She stared around her with confused, amber eyes. The lioness, sleek and beautiful, had just been separated from her three young cubs. They stood calling their mother, divided from her by a tall, electrified wire fence.

Try to imagine that you have been separated from your children and are about to be shot, execution style.

What you feel was mirrored in those amber eyes.

Later, an impala carcass was used in an attempt to lure the lioness away from the fence, and away from her cubs. She followed the lure almost reluctantly, despite having been starved for the previous two days. She was a mother, and she turned back to be with her young ones.

The lioness walked alongside the fence, calling to the cubs. They, clearly as confused as she, called back.

Then she saw men approaching in a vehicle. She stared at them, without aggression, though with eyes that spoke of disbelief at the inconceivability of the situation, of being close to her cubs, yet apart.
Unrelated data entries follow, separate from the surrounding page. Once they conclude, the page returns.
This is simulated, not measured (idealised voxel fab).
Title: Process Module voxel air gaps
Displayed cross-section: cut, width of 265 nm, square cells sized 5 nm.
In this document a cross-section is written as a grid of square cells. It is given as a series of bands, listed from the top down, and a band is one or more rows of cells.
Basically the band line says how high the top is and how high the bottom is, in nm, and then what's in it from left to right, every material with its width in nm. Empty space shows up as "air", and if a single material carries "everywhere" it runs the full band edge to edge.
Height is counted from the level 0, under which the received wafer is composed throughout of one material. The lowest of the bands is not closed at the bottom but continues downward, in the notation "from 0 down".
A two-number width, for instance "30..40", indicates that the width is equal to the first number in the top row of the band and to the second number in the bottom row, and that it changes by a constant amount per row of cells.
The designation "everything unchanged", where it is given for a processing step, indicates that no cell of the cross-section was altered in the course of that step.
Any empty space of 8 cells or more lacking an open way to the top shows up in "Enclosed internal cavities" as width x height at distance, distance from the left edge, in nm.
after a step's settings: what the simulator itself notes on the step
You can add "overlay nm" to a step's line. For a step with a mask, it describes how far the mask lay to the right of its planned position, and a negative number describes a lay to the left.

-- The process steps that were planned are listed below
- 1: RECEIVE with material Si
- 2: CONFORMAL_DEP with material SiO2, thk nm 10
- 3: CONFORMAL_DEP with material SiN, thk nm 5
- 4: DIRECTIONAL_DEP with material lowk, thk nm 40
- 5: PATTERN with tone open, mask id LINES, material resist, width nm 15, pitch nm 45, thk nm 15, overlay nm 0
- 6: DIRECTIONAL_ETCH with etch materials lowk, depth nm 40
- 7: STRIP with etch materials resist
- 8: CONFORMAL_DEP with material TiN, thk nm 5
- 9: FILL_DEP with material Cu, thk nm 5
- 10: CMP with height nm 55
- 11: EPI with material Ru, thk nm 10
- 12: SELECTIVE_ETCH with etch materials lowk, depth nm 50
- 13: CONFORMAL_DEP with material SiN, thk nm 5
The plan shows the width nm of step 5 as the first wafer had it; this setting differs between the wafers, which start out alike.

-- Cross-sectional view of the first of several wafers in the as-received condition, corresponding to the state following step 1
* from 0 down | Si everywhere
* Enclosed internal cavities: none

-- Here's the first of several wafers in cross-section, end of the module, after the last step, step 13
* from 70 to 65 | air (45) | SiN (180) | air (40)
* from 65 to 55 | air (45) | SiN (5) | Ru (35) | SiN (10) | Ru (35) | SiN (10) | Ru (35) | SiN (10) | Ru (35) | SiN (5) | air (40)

She moved a short distance away from the fence, then turned back to her cubs. She stepped towards them.

A thunderous crash violated the gentle sounds of the bush. She spun crazily, high in the air, and tumbled on to the electric fence.

 

 

The wires bit at her, shocking her body and she shuddered down on to the ground, where young eyes witnessed a mother's murder.

The cubs fled. The last sound the lioness heard was the second crash. Then everything turned black. . .

Her death was a shocking testimony to the monster which greed and self-hatred make of some men.

The professional hunter and his German client approached the crumbled, lifeless form of the lioness. The client, typical of his kind, crouched next to the dead lioness, demonstrating the perversity of his sport by admiring and patting that which he had just destroyed.

He opened her jaws and turned his hypocritical face to the cameras. Shutters clicked.

Later, the lioness was taken to the skinning shed. There the trackers worked with skill as they removed her coat, the first stage of the process of her later transformation by taxidermists into a "trophy."

On the floor, as they worked, the mother's milk spilt from her teats and mingled with her blood.